In his State of the Union address, President Barack Obama joined a growing chorus of voices demanding that the national minimum wage be raised. Tuesday, Senator Tom Harkin (D-IA) and Representative George Miller (D-Calif.) announced they will introduce the Fair Minimum Wage Act of 2013.

Miller said:

Right now, tens of millions of Americans are working hard stocking shelves. They’re working the line at a fast food restaurant and cleaning bathrooms in a downtown office building.

They work full-time. Some work two or three part-time jobs. They play by the rules. They contribute.

And yet? They still live in poverty.

And they are falling behind because their paychecks aren’t keeping up. Today, 40 percent of Americans make less than what the minimum wage was worth in 1968. This is immoral. And it is economically dangerous. Income inequality threatens the economic security of working families and the strength of our nation. That’s why we are here today – workers and business leaders alike – to say that it’s time for ten-ten.

It’s time for ten-ten because raising the minimum wage to ten dollars and ten cents an hour will put more money in workers’ pockets and more green in the tills of businesses across the country. It’s time for ten-ten because that bigger paycheck will go right back into the economy – back into local small businesses that are always looking for new customers. It’s time for ten-ten because we know businesses can afford to raise the minimum wage.

According to the National Employment Law Project (NELP), the bill would:

  • Raise the federal minimum wage to $10.10 by 2015, in three steps of 95 cents each.
  • Adjust the minimum wage each year to keep pace with the rising cost of living starting in 2016–a key policy reform known as “indexing,” which ten states are already using to prevent the minimum wage from falling in value each year.
  • Raise the minimum wage for tipped workers–which has been frozen at a meager $2.13 per hour for more than twenty years–to 70% of the minimum wage.

The AFL-CIO Executive Council issued a statement last week calling for a high-wage strategy to boost the economy that includes restoring the minimum wage to its historical value, something this bill does, according to its sponsors and supporters. Nearly 200 other organizations have already signed on in support of the bill.

NELP says that the benefits of the bill will be widespread, as 30 million workers will get a raise. Since consumer spending accounts for 70% of U.S. economic activity, the Economic Policy Institute says raising the minimum wage to $10.10 will boost consumer demand and could generate $32 billion in new economic activity and 140,000 new full-time jobs.

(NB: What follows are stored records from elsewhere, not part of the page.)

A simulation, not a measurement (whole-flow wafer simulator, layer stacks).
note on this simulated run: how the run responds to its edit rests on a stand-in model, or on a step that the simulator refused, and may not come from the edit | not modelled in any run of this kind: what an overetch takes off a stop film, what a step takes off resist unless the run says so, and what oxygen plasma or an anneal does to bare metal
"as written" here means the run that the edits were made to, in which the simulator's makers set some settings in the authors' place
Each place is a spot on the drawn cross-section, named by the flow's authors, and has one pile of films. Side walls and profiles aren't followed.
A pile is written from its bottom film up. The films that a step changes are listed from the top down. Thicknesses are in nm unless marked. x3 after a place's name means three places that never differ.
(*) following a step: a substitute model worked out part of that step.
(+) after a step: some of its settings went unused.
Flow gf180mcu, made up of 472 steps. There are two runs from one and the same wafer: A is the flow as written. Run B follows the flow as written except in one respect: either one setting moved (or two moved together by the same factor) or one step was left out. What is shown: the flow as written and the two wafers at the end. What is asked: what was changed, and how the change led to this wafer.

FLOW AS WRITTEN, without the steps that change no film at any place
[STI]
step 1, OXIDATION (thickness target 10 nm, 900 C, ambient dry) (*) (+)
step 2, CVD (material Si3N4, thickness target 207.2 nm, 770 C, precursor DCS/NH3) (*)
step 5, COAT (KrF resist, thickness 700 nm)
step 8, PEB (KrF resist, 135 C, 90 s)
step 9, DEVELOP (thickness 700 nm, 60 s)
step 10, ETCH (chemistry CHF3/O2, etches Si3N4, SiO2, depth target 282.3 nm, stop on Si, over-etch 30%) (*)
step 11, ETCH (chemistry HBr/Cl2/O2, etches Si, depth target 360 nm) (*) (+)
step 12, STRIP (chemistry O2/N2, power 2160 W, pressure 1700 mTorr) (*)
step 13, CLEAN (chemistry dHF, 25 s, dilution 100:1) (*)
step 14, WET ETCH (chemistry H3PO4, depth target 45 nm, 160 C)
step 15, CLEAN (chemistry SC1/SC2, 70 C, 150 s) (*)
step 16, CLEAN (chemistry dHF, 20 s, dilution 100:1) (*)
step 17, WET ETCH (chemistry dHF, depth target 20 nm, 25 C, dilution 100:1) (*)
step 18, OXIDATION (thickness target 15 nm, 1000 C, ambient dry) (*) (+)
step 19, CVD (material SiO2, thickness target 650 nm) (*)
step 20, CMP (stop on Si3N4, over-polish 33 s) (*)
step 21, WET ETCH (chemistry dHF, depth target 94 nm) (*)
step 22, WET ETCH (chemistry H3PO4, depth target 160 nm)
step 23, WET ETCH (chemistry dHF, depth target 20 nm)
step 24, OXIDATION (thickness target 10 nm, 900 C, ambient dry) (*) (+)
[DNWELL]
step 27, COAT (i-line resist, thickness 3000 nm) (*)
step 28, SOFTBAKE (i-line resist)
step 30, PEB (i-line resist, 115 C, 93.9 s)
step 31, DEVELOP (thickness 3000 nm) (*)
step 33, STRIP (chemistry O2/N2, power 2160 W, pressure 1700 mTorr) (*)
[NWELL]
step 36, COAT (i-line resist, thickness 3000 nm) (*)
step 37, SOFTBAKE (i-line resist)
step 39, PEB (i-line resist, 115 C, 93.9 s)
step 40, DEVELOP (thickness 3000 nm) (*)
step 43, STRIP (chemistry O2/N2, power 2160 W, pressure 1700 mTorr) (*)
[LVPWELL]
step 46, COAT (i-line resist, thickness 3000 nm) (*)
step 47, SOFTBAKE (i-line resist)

Despite Republican and corporate interests constantly saying that increasing the minimum wage will negatively affect jobs, a recent report from the Center for Economic and Policy Research (CEPR) shows that raising the minimum wage does not increase unemployment. The review of more than a decade of scientific research found that businesses see offsets in any negative impacts that negate any harm on employment through reductions in labor turnover, improvements in organizational efficiency, wage compression and small price increases that customers are willing to pay, among other factors.